Postgres full text search is fast and easy, but it doesn't seem much more scaleable/reliable/resilient than a clustered search solution that is shaped to the problem at hand.
Perhaps. But the author Minoru Osuka ain't nobody. He is
- Engineer at Mercari, Inc.
- Committer at Apache Software Foundation
- Co-author of a Apache Solr book in Japanese
- Ex-Yahoo! JAPAN
So yeah, I think he knows what he's doing.
And yes, Bayard Rustin is absolutely one of the great heroes of the 20th Century.
Why not simply announcing "X" in the title?
Written in Python - easy to understand, but lacks performance. Probably cant use more than 1 CPU core. Needs a lot of memory.
Written in Go - fast enough for most cases, all CPU cores, but possibly high mem usage becUse of GC. I need to plan for it.
Written in Rust - possibly new and maturing, uses memory effectively, likely to use all cores. Easy to deploy (single binary)
Written in JS - probably not for me - personal taste and hate of npm ecosystem.
Written in C - probably the best performing, but less robust, no memory safety.
So, “written in” helps in judging whether to care for that project or not to some extent.

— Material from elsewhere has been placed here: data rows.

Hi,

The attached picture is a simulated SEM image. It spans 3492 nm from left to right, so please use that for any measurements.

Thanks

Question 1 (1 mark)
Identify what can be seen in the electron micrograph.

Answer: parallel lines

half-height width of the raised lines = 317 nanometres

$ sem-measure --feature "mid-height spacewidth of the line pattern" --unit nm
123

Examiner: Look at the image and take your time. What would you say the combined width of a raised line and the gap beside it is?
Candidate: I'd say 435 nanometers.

Yes, Python, we get that you wrote WhateverPy in Python.
Python/Go/JS/C -> runtime crashes due to type errors and/or data races
Rust -> no runtime crashes due to type errors/data races
Rust seems to have its merits but I find the parent post more level headed in that it tries to characterize language runtime, admittedly subjectively but not in a rust==good, rest==bad way.
Go's race detector is useful and we've caught bugs using it, but it's nicer when the compiler prevents you from having those bugs in the first place.
>quite good concurrency primitives
That's gonna be a "yikes" from me, dog: https://www.jtolio.com/2016/03/go-channels-are-bad-and-you-s...
I'm not a Rust fanboy, I simply like languages where it's more difficult to represent invalid state (Haskell, Ocaml, Rust, etc.) than in the mainstream languages I suffer with in my job on a daily basis. Rust happens to have great tooling and is the most likely to make inroads on these issues I care about (runtime stability + code correctness via good type system).
This is more like "Carbon is faster than aluminum." Yeah, it's a generalization, but it's a useful one.
1) In the case of libraries (crates), it might be something I can make use of in the future.
2) I can look at how they solved the problem they are solving and compare that with how I'd do it and maybe learn something new that can be useful to me in my future projects.
3) I want Rust to thrive and I want people to be aware of projects using Rust because the more people that are aware of Rust the bigger is the probability that I can work for more companies in the future writing software for them in Rust.
That said, I'm especially looking for software "written in Rust" because I know the build process is standardized. I may need some dependencies, but I know how the build will work (cargo build -> if at all, all build instructions are in build.rs). I compile all rust-based open projects myself, and I have yet to stumble over a non-binding-specific package that won't compile.
My original comment was because as an old guy who saw hype around so many languages come and go, I am getting tired of those projects who try to sell themselves only because they are written in Rust.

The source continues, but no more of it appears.